In this case, the liquidator deposed, and in his cross-examination substantially adhered, to the following purposes:
In my opinion the conduct of examinations of Watkins, Lodge and Armstrong pursuant to section 596A of the Corporations Act, 2001 and the response to the orders for production will assist me in determining:
(a) whether MMAS was insolvent at any time before 19 March 2010;
(b) if yes,
(i) whether MMAS did trade whilst insolvent and, if so, the periods when that occurred; and
(ii) whether SBAL acted in the capacity of a shadow or de facto director; and
(c) the prospects of recovering any amount found to be due to MMAS by reason of the aforementioned proceedings.
To that he added that he desired to ascertain whether the directors would be able to satisfy a compensation order if one were made. (However, for practical purposes, little turns on this, as such an examination would be very limited in scope and would not, I think, achieve the main purpose or object of the liquidator). The liquidator elaborated that he wished to ascertain the directors' views as to whether Standard Bank was a shadow director, the basis on which they said (as they do in their defences) that the company was solvent and, also, that the directors might give answers not favourable to their cases.
Of course, a liquidator conducting an examination is not confined in the conduct of the examination to any particular purposes or matters raised in the affidavit relied on to procure the issue of the summons. Generally speaking, the examination is at large, as long as it is confined to the examinable affairs of the corporation.

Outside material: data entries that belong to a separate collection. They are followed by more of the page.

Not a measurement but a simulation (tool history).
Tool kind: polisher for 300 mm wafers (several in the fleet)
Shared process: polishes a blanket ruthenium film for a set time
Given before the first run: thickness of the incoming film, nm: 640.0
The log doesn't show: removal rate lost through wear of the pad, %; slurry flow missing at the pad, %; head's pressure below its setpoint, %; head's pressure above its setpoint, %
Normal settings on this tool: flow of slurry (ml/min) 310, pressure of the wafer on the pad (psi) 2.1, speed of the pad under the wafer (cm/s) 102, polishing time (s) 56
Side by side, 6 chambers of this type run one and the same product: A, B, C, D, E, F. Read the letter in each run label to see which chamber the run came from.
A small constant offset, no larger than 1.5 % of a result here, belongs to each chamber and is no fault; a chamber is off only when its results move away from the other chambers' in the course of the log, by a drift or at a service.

In the context in which these summonses were issued - that is to say, when all that remains in the liquidation of substance appears to be the insolvent trading proceedings, and the pleadings in those proceedings have closed but the evidence not yet adduced - the inescapable inference is that the examinations are intended to obtain information for use in and in connection with the insolvent trading proceedings. Such information may include evidence in the form of admissions, which may be tendered against the directors in the liquidator's case; information which leads to further lines of inquiry; information which improves the ability of the liquidator to make a judgment as to the commercial viability of the proceedings and the strengths and weaknesses of his case in them; and, generally, information to advance the prosecution of the liquidator's cases in those proceedings, or to assist the liquidator in obtaining the best commercial result in them.
Essentially, the applicants argued that it was apparent from the liquidator's affidavit in the s 477(2B) application, and his affidavit of 23 July 2012, that he already had a firm and concluded opinion. Indeed, the word "determination" was used and, at least to some extent, acceded to in the course of cross-examination, as to crucial matters in connection with the proceedings.
It cannot really be doubted that the liquidator has a firm and concluded opinion on most if not all the relevant issues in the proceedings, including that the company was insolvent and that the directors did not have reasonable grounds for believing otherwise. But there is all the difference in the world between the liquidator having a strong, firm and concluded opinion, or even having in his mind determined those matters, on the one hand, and proving those matters to a court on the other. The liquidator's opinion, except in so far as an expert opinion of insolvency might be admissible on those issues, would ordinarily not even be relevant to the court's consideration. On the other hand, what could be proved - particularly, what could be proved out of the mouths of the directors of the company - of course, would be admissible.
The applicants submit that, in effect, the liquidator is endeavouring to reverse the ordinary course of proceedings where the liquidator would be required to put on his evidence first, and then the defendants, if they wish to do so, put on theirs. Even if that were so, that begs the question, what is the purpose that underlies such endeavour. It seems to me that, realistically, it can only be so that the liquidator knows what the case is that he will have to meet, is better positioned to form a judgment as to the relative strength of the cases, avoids surprise in the course of the litigation, and/or is able to adduce evidence of the directors as admissions in his own case if unfavourable to them. Ultimately, the question is whether this falls within the category of "a forensic advantage not available to the other litigant", of the type that the cases suggest a liquidator is not permitted to use an examination of this kind to gain. As this kind of application has become quite commonplace, it is worth exploring some of the history that has led to the adoption of this phrase and what its meaning really is.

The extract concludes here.